Maria Sharapova is on the cover of December 2018 issue of Entrepreneur, and deservingly so — not only does she have an awe-inspiring tennis career, but her refined business sense and work ethic have spread her influence way beyond the sport, to the point that she’s now a highly successful entrepreneur in various niches and her rise has only just begun.the
Adding to her $38,342,119 WTA prize money, Sharapova’s list of sponsors boasts multimillion-dollar deals with giants such as Nike, Canon, Porsche, Nike, Head, and Evian. But that’s just a fraction of the story. It’s not only Sharapova’s face and persona that sell products, the Maria tennis clothing line she’s been creating with Nike has consistently been a big hit and a ballet flat she designed for Cole Haan was the brand’s best-selling shoe for two years.
Given that champions feel that only the sky is the limit, Sharapova wanted to try herself out in building her own brand from scratch and, unsurprisingly, her six-year-old Sugarpova candy project is growing at double digits year over year. After a modest start, but with good strategy and desire for expansion, Sugarpova is now sold in 22 countries and includes about a dozen products, from gummies to high-end chocolate. According to Entrepreneur, Sugarpova’s 2017 sales have been estimated at $10 to $12 million.

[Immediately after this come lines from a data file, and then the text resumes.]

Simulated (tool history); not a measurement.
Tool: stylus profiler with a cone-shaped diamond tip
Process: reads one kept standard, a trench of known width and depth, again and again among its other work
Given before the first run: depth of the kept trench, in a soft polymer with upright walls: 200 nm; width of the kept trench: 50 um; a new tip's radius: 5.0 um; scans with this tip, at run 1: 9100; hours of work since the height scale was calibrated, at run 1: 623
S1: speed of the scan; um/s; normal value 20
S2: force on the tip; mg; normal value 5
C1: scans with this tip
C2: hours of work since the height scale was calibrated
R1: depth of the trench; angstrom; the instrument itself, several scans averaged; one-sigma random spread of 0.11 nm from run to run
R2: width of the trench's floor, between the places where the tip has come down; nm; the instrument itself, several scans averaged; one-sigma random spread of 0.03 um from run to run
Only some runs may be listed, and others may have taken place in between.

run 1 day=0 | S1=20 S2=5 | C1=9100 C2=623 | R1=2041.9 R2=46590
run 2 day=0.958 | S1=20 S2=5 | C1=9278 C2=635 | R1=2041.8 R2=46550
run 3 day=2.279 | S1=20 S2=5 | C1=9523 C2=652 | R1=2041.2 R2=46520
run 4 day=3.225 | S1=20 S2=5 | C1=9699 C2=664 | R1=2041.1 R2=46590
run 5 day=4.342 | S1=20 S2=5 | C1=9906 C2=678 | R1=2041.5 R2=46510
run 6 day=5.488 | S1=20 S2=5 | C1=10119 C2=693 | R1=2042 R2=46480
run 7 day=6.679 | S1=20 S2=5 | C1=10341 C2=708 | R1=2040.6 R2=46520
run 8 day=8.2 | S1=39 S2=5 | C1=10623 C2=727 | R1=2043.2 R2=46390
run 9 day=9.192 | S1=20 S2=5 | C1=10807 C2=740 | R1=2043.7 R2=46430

It’s apparent that Sharapova was born with this business wisdom, but if there’s one thing she can advise us it’s that there’s nothing you can do alone and building a strong team is crucial:
One of the things I’ve taken from my sport is the importance of team building. I have a very small group I rely on, whose opinion I very much call for. It’s key to have those people, even as you become more confident in your own voice and your own choices. There’s a reason you have a team behind you, and that’s because they are much more knowledgeable in certain areas than you are. I don’t want to be the smartest employee on my team.
Besides Sugarpova, at the moment Sharapova’s business portfolio includes investments in Ultimate Fighting Championship, sunscreen maker Supergoop and an app called Charly that lets users message celebrities; plus an upcoming partnership codesigning hotel gyms with architect Dan Meis, whose projects include the Staples Center in Los Angeles and Safeco Field in Seattle.
I can’t even comprehend the areas Maria’s empire will cover in the coming years and decades, especially when I hear the projection of Max Eisenbud, who is the most important person in Masha’s team, having been by her side for 20 years:
I think she’ll be a better businesswoman than she is a tennis player. She’s amazingly competitive.
Most people would kill for Maria’s tennis career, but for her, it’s just the beginning. Maria is “Unstoppable”, as her autobiography suggests.